Details
-
New Feature
-
Status: Reopened
-
Major
-
Resolution: Unresolved
-
2.4.0, 3.0.0
-
None
-
None
Description
Spark's BlacklistTracker maintains a list of "bad nodes" which it will not use for running tasks (eg., because of bad hardware). When running in yarn, this blacklist is used to avoid ever allocating resources on blacklisted nodes: https://github.com/apache/spark/blob/e836c27ce011ca9aef822bef6320b4a7059ec343/resource-managers/yarn/src/main/scala/org/apache/spark/scheduler/cluster/YarnSchedulerBackend.scala#L128
I'm just beginning to poke around the kubernetes code, so apologies if this is incorrect – but I didn't see any references to scheduler.nodeBlacklist() in KubernetesClusterSchedulerBackend so it seems this is missing. Thought of this while looking at SPARK-19755, a similar issue on mesos.
Attachments
Issue Links
- is related to
-
SPARK-19755 Blacklist is always active for MesosCoarseGrainedSchedulerBackend. As result - scheduler cannot create an executor after some time.
- Resolved
-
SPARK-16630 Blacklist a node if executors won't launch on it.
- Resolved
Activity
I'm not sure if node blacklisting applies to Kubernetes. In the Kubernetes mode, executors run in containers that in turn run in Kubernetes pods scheduled to run on available cluster nodes by the Kubernetes scheduler. The Kubernetes Spark scheduler backend does not keep track of nor really care about which nodes the pods run on. This is a concern of the Kubernetes scheduler.
When an executor fails all cases are covered via handleDisconnectedExecutors which is scheduled at some rate and then it calls removeExecutor in CoarseGrainedSchedulerBackend which updates blacklist info. When we want to launch new executors, CoarseGrainedSchedulerBackend will terminate an executor that is already started on a blacklisted node. IMHO kubernetes spark scheduler should filter nodes and constraint where pods are launched on, as it knows already that some nodes are no option. For example this could be done with this feature, also relates to (https://github.com/kubernetes/kubernetes/issues/14573), in cases like where node problems appear.

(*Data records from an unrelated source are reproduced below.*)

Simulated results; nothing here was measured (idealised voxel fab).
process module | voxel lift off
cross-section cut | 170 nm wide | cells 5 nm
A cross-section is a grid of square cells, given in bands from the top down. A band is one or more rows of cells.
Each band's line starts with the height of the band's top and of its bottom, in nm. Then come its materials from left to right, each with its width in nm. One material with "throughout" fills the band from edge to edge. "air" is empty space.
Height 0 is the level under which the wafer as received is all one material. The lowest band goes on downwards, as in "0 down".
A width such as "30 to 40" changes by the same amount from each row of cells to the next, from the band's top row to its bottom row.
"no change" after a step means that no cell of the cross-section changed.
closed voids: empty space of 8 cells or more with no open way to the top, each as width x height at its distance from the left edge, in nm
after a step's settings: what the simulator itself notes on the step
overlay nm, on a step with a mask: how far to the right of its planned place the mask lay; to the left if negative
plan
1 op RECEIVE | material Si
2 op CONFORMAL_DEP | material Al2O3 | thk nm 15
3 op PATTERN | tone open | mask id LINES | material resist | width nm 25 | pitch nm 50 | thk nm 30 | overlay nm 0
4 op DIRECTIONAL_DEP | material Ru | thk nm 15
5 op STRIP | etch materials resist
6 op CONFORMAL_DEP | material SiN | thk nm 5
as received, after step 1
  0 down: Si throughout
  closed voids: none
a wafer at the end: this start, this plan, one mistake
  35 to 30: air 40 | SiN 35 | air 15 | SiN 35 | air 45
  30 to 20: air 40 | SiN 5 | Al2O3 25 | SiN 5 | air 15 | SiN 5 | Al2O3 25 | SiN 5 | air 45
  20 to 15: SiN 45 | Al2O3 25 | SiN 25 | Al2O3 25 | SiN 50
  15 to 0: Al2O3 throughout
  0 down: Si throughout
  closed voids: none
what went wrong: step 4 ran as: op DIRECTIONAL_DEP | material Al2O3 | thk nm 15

The Kubernetes scheduler backend simply creates executor pods through the Kubernetes API server, and the pods are scheduled by the Kubernetes scheduler to run on the available nodes. The scheduler backend is not interested nor it should know about the mapping from pods to nodes. Affinity and anti-affinity, or taint and toleration can be used to influence pod scheduling. But it's the Kubernetes scheduler and Kubelets' responsibilities to keep track of node problems and avoid scheduling pods onto problematic nodes.
Does the scheduler know all the reasons an app might want to define a node as problematic and (blacklisted in our case)? Is there a pointer for the node problems ?
It seems to me that this is the reason taints are introduced (might be wrong).
Could kubelet detect the scenario for which blacklist was introduced anyway:
https://blog.cloudera.com/blog/2017/04/blacklisting-in-apache-spark/?
Yeah I don't think its safe to assume that its kubernetes responsibility to entirely figure out the equivalent of a spark application's internal blacklist. You can't guarantee that it'll detect hardware issues, and it also might be an issue which is specific to the spark application (eg. a missing jar).
Yarn has some basic detection of bad nodes as well, but we observed cases in production where one bad disk would effectively take out an entire application on a large cluster without spark's blacklisting, as you could have many task failures pile up very quickly.
That said, the existing blacklist implementation in spark already handles that case, even without the extra handling I'm proposing here. The spark app would still have its own node blacklist, and would avoid scheduling tasks on that node.
However, this is suboptimal because spark isn't really getting as many resources as it should. Eg., it would request 10 executors, kubernetes hands it 10, but really spark can only use 8 of them because 2 live on a node that is blacklisted.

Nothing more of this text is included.